This made the whole thing start an hour and a half late. My uncle, the pastor, who f*king hates me and was incredibly bitter that I was marrying my hubby instead of his daughter, decided to take that time to break into standup comedy at the expense of the bride and groom.

The actual service was okay, I guess. It was a fantasy theme wedding, and my mom showed up wearing… I don’t know what. Short skirt, no sleeves… ridiculous. Whatever it was, it wasn’t what we had picked out together. Oh, and the pastor was wearing some suit that made him look like the admiral of the French navy circa 1775.

While I was getting dressed there were people I don’t even know just wandering in and out of the dressing area. One of them left the door open, and who walks by the open door but the groom. Oi. Jackass that left the door open didn’t even stay for the wedding.

About ten people stayed for the “reception”, during which the pastor’s wife started setting up the church yard sale that was taking place the next week.

I had to clean everything up myself.

And they gave away my wedding cake I didn’t even get to take some home.

I want a do-over.

Sunny2's avatar

@Seek_Kolinahr I hope you get a chance to renew your vows and have it the way you want it.

flutherother's avatar

I was best man at my brother’s wedding a few years ago and just before the service we met the minister to go over the procedure we were to follow in church. While we were discussing rings and who would say what and when, the minister began acting a little strangely. He apologised and said he was upset as his wife had just left him.
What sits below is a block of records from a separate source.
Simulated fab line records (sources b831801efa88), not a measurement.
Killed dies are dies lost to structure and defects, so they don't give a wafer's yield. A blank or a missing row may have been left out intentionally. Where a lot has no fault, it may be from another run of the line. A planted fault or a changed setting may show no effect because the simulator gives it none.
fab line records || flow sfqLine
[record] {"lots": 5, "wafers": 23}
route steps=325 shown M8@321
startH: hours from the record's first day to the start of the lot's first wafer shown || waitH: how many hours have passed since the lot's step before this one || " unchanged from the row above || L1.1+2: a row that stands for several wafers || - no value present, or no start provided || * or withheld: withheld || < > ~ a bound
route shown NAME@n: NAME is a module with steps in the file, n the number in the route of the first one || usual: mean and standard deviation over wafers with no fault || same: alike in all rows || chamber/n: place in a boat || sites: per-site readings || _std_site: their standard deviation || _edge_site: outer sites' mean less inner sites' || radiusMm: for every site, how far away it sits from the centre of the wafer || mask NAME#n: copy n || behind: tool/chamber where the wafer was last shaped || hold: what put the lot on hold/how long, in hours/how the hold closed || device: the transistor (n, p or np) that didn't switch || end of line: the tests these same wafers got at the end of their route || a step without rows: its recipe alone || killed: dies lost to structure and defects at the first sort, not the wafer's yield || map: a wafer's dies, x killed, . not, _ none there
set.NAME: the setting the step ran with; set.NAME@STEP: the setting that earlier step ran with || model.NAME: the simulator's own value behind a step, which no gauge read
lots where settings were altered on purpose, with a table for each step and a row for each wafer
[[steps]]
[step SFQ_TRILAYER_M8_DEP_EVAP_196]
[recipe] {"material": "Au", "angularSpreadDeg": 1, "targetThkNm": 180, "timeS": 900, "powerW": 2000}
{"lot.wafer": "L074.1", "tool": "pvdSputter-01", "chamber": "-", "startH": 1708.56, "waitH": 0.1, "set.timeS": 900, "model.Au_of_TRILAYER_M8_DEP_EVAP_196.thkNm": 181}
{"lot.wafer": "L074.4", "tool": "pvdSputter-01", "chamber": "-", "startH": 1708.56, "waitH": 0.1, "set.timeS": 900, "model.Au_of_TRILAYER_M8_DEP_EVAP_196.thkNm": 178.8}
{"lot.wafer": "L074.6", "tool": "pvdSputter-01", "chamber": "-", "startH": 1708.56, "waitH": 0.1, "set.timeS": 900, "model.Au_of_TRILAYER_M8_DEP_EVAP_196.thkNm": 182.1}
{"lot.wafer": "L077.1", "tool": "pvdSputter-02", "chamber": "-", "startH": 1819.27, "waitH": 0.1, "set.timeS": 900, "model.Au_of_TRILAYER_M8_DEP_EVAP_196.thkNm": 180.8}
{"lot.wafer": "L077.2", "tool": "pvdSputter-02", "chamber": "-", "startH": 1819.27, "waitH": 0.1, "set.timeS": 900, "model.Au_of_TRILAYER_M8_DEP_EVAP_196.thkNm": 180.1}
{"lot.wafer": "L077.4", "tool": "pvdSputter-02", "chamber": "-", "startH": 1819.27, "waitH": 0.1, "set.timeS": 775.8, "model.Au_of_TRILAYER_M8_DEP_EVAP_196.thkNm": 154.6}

It felt very odd, but he pulled himself together and got us through the ceremony. It was not the most auspicious start to a marriage but my brother is still very happily married ten years on. I don’t believe the minister’s wife ever came back to him.

Sunny2's avatar

We chose to have a cake which was made at a restaurant we liked. They said they would frost it, but they had no way to decorate it, which was fine with us. We really liked the torte they made. I ordered 4 small yellow roses from a florist to go on top. I delivered these to the kitchen where the reception was and asked them to arrange them on the cake, picturing the four flowers on top of the second and only tier. When we came into the room after the ceremony, there was the cake with the roses. The roses were each in a test tube and the test tubes were stuck at angles at 4 random spots on the cake. It makes me laugh to this day. So much for a kind of do-it-yourself wedding.

Neizvestnaya's avatar

1½ weeks before my first wedding, the Loma Prieta earthquake of 1989 destroyed our chosen church and reception hall. My now ex husband and I used to joke about it being a sign we shouldn’t have married but at the time, we were going crazy to find last minute accommodations for several hundred guests, most from out of town if not from out of state.

downtide's avatar

We were halfway to the registry office when I realised that we’d left the flowers behind, and we had to go back for them. Also my parents got lost, and were in the middle of a blazing rown when they finally did arrive.

Ron_C's avatar

My wedding, 45 years ago, went pretty well, mostly because my only job was to show up. I was stationed in Illinois so my buddies got me drunk and put me on the plane to Pittsburgh other than the fact that I got off in Philadelphia instead of Pittsburgh was the ticket checkers problem, she let me get on the wrong plane. They immediately transferred me to another plane and I made it to Pittsburgh. My advice is to get drunk on the plane not before the trip.

Ironically, at the reception my Dad took away my beer because I was under 21 and illegal in Pennsylvania. I told him that I just got married and was getting laid tonight, had orders to Vietnam, and was a Petty Officer in the Navy. None of this held much weight and he kept the beer.